Chaintown
This gem provides very simple implementation of pipeline or chain of commands design pattern. If you ever had service class which had to handle complex process and you would like to make the process more explicit and easier to maintain this gem can help you with it.
Installation
Add this line to your application's Gemfile:
gem 'chaintown'
And then execute:
$ bundle
Or install it yourself as:
$ gem install chaintown
Usage
To use the gem first we need to include Chaintown::Chain
module inside our service.
class AnyService
include Chaintown::Chain
end
The module define constructor which require two arguments. State and params. State is a class which should inherit from Chaintown::State
and is used to share data between steps in the process. Params is a any object which provide initialization parameters. Param are frozen to be immutable. This prevents from changing it and force to use state object to share data.
AnyService.new(Chaintown::State.new, params1: 'value')
The Chain module also provide DSL for defining steps. Every step is a method inside the class Inside every method you have access to state and params.
step :step1
step :step2
def step1
puts 'Step 1'
end
def step2
puts 'Step 2'
end
You can simply nest the steps by using yield
inside your step.
step :step1 do
step :step2
step :step3
end
def step1
if state.run_nested_process? # method defined in your own class
yield
end
end
There is also a way to run step based on some condition by using if
argument. In the if block there is an access to all instance variables, state, params and current_step.
step :step1, if: proc { params[:run_step_1] }
If in any step you set the state valid
param to false the process will be terminated and no other steps will be called instead the process will be moved to alternative flow defined by failed steps.
step :step1
step :step2
failed_step :step3
def step1
state.valid = false
end
def step2
puts 'will not be called'
end
def step3
puts 'handle invalid state'
end
In case you would like to add callbacks to the steps, for example to log some data to logs or send process to monitoring service you can define before, after and around actions.
before_step_action :before_action_1, :before_action_2
after_step_action :after_action_1
around_step_action :around_action_1
def before_action_1
logger("Start #{current_step_name}")
end
def after_action_1
logger(state.inspect)
end
def around_step_action_1
statsd = Datadog::Statsd.new('localhost', 8125)
statsd.batch do
yield
end
end
Development
After checking out the repo, run bin/setup
to install dependencies. Then, run rake spec
to run the tests. You can also run bin/console
for an interactive prompt that will allow you to experiment.

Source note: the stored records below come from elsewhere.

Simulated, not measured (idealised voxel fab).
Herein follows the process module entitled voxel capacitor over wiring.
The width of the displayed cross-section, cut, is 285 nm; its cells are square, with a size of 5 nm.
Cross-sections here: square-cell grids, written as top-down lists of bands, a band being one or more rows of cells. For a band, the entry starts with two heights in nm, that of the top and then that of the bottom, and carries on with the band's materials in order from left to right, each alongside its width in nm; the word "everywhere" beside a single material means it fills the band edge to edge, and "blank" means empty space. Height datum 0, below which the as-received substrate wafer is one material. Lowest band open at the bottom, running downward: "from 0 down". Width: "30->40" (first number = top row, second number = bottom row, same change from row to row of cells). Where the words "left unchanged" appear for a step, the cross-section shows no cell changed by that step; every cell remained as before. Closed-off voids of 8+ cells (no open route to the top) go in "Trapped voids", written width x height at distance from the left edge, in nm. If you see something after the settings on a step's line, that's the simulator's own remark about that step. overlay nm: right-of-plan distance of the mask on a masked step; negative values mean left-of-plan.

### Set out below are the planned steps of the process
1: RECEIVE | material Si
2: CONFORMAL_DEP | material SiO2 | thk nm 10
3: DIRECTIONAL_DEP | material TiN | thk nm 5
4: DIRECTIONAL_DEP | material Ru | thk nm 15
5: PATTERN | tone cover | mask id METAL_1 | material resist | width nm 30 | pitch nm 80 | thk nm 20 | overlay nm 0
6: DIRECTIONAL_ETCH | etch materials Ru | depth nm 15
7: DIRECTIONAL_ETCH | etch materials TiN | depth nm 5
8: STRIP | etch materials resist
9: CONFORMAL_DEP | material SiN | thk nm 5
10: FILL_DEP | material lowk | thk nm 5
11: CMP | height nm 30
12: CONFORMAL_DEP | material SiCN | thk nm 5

To install this gem onto your local machine, run bundle exec rake install
. To release a new version, update the version number in version.rb
, and then run bundle exec rake release
, which will create a git tag for the version, push git commits and tags, and push the .gem
file to rubygems.org.
Contributing
Bug reports and pull requests are welcome on GitHub at https://github.com/ziolmar/chaintown. This project is intended to be a safe, welcoming space for collaboration, and contributors are expected to adhere to the Contributor Covenant code of conduct.
License
The gem is available as open source under the terms of the MIT License.
Code of Conduct
Everyone interacting in the Chaintown project’s codebases, issue trackers, chat rooms and mailing lists is expected to follow the code of conduct.